Glen Ellyn, Ill. (RNS) — Earlier this year, Lydia El-Sayegh got the good news that her beloved grandmother was able to escape from Gaza.
While thankful her relative was no longer in a war zone, the news was bittersweet. “It’s a blessing and a tragedy,” said the 25-year-old El-Sayegh, sitting on a bench outside of Parkview Community Church in Chicago’s western suburbs on Friday (Sept. 12). “She should never have had to experience all that or had to leave her home in the first place.”
El-Sayegh was one of several Palestinians speaking at the Church at the Crossroads conference, a three-day event held at Parkview this week that aims to rally Christians to speak up for their fellow believers in Gaza.
The hope, organizers said, is to move American Christians from feeling bad about the war in Gaza to taking action to end it.
“We are at the crossroads,” Palestinian theologian Daniel Bannoura told some 800 attendees at the conference’s opening session on Thursday. “There’s a time right now for us to choose. Are we going to choose the path of peace or the path of violence?”

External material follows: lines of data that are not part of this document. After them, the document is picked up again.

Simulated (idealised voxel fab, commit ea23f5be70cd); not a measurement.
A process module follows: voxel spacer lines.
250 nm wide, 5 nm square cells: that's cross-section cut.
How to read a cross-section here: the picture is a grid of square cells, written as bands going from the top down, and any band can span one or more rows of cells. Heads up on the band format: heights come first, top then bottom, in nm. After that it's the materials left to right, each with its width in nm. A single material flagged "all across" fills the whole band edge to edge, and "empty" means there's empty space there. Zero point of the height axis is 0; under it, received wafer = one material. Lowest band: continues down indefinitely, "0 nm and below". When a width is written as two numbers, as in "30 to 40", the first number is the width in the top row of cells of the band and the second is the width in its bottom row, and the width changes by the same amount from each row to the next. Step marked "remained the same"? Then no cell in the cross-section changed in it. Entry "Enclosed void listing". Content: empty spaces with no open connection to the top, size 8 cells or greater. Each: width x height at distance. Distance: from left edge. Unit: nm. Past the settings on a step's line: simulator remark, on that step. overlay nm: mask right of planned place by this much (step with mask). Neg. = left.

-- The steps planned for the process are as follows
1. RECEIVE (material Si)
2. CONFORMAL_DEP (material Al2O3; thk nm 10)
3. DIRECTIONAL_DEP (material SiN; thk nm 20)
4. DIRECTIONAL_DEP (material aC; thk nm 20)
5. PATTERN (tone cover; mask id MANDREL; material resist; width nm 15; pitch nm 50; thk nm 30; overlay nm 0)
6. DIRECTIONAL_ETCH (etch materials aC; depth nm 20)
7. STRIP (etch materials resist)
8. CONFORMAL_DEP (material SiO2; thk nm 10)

Several of the speakers expressed exasperation at Christians who express sympathy for the suffering in Gaza but offer little beyond thoughts and prayers in response.
Bannoura said that because America has supported Israel’s military operations in Gaza, being passive is not an option. “If you are not doing anything, you are doing something,” he said. “If you are in the U.S., then you are complicit.”